For a undirected graph with tree characteristics, we can choose any node as the root. The result graph is then a rooted tree. Among all possible rooted trees, those with minimum height are called minimum height trees (MHTs). Given such a graph, write a function to find all the MHTs and return a list of their root labels.
Format
The graph contains n nodes which are labeled from 0 to n - 1. You will be given the number n and a list of undirected edges (each edge is a pair of labels).
You can assume that no duplicate edges will appear in edges. Since all edges are undirected, [0, 1] is the same as [1, 0] and thus will not appear together in edges.
Example 1:
Given n = 4, edges = [[1, 0], [1, 2], [1, 3]]
0
|
1
/ \
2 3
return [1]
Example 2:
Given n = 6, edges = [[0, 3], [1, 3], [2, 3], [4, 3], [5, 4]]
0 1 2
\ | /
3
|
4
|
5
return [3, 4]
Hint:
- How many MHTs can a graph have at most?
Note:
(1) According to the definition of tree on Wikipedia: “a tree is an undirected graph in which any two vertices are connected by exactly one path. In other words, any connected graph without simple cycles is a tree.”

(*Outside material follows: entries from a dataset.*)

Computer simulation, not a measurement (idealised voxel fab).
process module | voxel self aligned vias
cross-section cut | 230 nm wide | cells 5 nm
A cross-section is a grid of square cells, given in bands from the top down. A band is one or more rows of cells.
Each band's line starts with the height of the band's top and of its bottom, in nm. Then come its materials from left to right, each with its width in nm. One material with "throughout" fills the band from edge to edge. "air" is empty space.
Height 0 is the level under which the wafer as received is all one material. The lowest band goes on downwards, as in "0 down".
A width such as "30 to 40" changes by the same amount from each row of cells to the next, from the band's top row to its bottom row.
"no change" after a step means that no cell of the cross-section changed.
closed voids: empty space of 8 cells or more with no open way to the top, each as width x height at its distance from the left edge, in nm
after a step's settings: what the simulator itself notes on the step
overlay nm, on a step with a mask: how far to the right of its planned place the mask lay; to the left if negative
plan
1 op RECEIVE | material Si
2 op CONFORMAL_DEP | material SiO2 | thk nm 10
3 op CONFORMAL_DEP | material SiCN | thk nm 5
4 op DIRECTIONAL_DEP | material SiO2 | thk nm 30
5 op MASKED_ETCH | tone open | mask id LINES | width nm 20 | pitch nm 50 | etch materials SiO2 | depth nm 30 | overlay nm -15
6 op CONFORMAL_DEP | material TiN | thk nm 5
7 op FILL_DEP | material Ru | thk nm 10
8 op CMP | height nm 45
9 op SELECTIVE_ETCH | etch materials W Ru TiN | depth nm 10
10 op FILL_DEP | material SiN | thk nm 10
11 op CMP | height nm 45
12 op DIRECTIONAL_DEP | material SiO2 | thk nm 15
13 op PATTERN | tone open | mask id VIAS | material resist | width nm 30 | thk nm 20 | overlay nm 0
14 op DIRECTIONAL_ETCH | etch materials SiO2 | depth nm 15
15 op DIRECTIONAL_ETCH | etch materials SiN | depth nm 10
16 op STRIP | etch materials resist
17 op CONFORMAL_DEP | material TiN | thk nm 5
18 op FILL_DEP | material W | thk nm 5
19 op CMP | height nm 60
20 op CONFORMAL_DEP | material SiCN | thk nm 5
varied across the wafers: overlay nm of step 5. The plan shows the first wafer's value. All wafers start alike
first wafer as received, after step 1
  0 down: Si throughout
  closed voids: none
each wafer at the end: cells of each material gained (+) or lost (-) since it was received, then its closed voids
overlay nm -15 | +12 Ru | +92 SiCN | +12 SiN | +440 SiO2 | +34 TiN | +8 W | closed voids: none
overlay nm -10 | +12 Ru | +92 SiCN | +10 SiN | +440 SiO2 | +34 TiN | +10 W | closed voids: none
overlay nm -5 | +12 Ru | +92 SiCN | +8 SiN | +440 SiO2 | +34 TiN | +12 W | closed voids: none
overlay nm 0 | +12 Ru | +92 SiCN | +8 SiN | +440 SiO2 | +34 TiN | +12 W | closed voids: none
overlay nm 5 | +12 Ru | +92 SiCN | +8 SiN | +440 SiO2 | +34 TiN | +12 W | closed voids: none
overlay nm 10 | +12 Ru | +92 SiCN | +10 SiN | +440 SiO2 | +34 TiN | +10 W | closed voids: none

(2) The height of a rooted tree is the number of edges on the longest downward path between the root and a leaf.
public class Solution {
/** return the height of tree if let s to be the root of the tree */
public static int bfs(ArrayList<ArrayList<Integer> > g, int s) {
HashSet<Integer> upper = new HashSet<Integer> ();
HashSet<Integer> lower = new HashSet<Integer> ();
HashSet<Integer> vis = new HashSet<Integer> ();
upper.add(s);
vis.add(s);
int lv = 1;
while(!upper.isEmpty()) {
for(int u: upper) {
ArrayList<Integer> adj = g.get(u);
for(int i=0; i<adj.size(); ++i) {
int adj_node = adj.get(i);
if(!vis.contains(adj_node)) {
lower.add(adj_node);
}
}
}
if(!lower.isEmpty()) {
++lv;
}
upper.clear();
for(int c: lower) {
vis.add(c);
upper.add(c);
}
lower.clear();
}
return lv;
}
public static ArrayList<Integer> topologicalSort(int n, int[][] edges, ArrayList<ArrayList<Integer> > g) {
ArrayList<Integer> topo = new ArrayList<Integer> ();
int[] d = new int[n];
for(int i=0; i<edges.length; ++i) {
int u = edges[i][0], v = edges[i][1];
++d[u]; ++d[v];
}
LinkedList<Integer> queue = new LinkedList<Integer> ();
for(int i=0; i<n; ++i) {
if(d[i] == 1) {
queue.addLast(i);
}
}
while(!queue.isEmpty()) {
int top = queue.pollFirst();
topo.add(top);
ArrayList<Integer> adj = g.get(top);
for(int next: adj) {
d[next]--;
if(d[next] == 1) {
queue.addLast(next);
}
}
}
return topo;
}
public List<Integer> findMinHeightTrees(int n, int[][] edges) {
List<Integer> rs = new ArrayList<Integer> ();
if(n == 1) {
rs.add(0);
return rs;
}
ArrayList<ArrayList<Integer> > g = new ArrayList<ArrayList<Integer> > ();
for(int i=0; i<n; ++i) {
ArrayList<Integer> row = new ArrayList<Integer> ();
g.add(row);
}
for(int i=0; i<edges.length; ++i) {
int u = edges[i][0];
int v = edges[i][1];
g.get(u).add(v);
g.get(v).add(u);
}
HashMap<Integer, Integer> mapping = new HashMap<Integer, Integer> ();
ArrayList<Integer> topo = topologicalSort(n, edges, g);
int idx = topo.get(topo.size()-1);
int min_lv = bfs(g, idx);
rs.add(idx);
if(topo.size() >= 2) {
int indice = topo.get(topo.size()-2);
if(bfs(g, indice) == min_lv) {
rs.add(indice);
}
}
return rs;
}
}